WASHINGTON — House Financial Services Chairman Jeb Hensarling, R-Texas, is about to go on the offensive to roll back the Dodd-Frank Act, outlining reform legislation Tuesday that would give banks a break from certain provisions of the reform law and Basel III requirements in return for higher capital.

Speaking to an American Bankers Association conference, Hensarling said the 2010 financial reform law had done significant damage to the market and needed to be immediately repealed.

"I will not rest until Dodd-Frank is ripped out by its roots and tossed on the trash heap of history!" Hensarling said in a spirited speech that ended with a standing ovation from bankers.

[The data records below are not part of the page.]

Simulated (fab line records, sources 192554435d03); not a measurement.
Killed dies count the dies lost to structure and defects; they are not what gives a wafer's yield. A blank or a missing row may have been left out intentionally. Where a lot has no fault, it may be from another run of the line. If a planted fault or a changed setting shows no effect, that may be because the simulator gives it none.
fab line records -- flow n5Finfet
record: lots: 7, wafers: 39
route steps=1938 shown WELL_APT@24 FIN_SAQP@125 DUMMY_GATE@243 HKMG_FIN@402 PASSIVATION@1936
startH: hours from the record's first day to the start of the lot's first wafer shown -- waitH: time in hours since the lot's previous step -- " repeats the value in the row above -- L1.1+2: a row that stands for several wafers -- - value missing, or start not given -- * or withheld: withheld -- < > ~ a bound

He said Republicans are "deep into our planning" about an alternative reform bill, outlining several components. The chief one is allowing banks to be released from certain Dodd-Frank and Basel III requirements if they hold higher capital. That idea was first suggested by Federal Deposit Insurance Corp. Vice Chairman Thomas Hoenig, who has argued that the current regulatory regime is too complex for most institutions.

Hensarling also vowed to subject new rules to cost-benefit requirements and increase transparency at the Federal Reserve Board.

"You'll see us offer a bold alternative to the sclerotic status quo of our financial markets," Hensarling said, adding that it would be released "soon."

Requiring a cost-benefit analysis of regulations is an idea many Republicans have already been pushing. Earlier this month, Hensarling's committee passed a bill sponsored by Rep. Scott Tipton, R-Colo., that would have subjected new regulations to a cost-benefit review.

"The truth is, well-designed regulations that are actually beneficial to the public can easily pass the cost-benefit test," Hensarling said. "It can be used to defend good regulations as well as oppose bad ones."

Hensarling specifically took aim at the Consumer Financial Protection Bureau's Qualified Mortgage rule for cutting off mortgage credit for millions.

"If there were any justice in the world, consumers would be able to sue the CFPB for unfair, deceptive and abusive practices — early and often," Hensarling said.

He also faulted Title II of Dodd-Frank, which gave the Fed and FDIC "orderly liquidation authority" and which Hensarling argued would ensure another taxpayer bailout in the event of a crisis. Hensarling added he was no longer sure if "too big to fail" exists.

Hensarling's bill is almost certain to clear both his committee and the full House, even with Democratic opposition. Rep. Maxine Waters, the panel's top Democrat, said Tuesday that Hensarling's plan was "just another attempt by the majority to gut administration policies that have helped millions of Americans."

"Any plan that repeals the heart of Dodd Frank is a futile exercise that could jumpstart another financial crisis," Waters said.

Hensarling's plan would undoubtedly face an uphill battle in the Senate, however. Republicans barely control the chamber with a four-seat margin, and Democrats have said they would block legislation that seeks to substantially roll back Dodd-Frank. President Obama, too, has already said he would veto any repeal.

Still, Hensarling said his alternative bill would gain support.

"Our better approach will demand accountability from both financial institutions and financial regulators," he said. "We will toughen penalties for those who engage in wrongdoing and defraud consumers."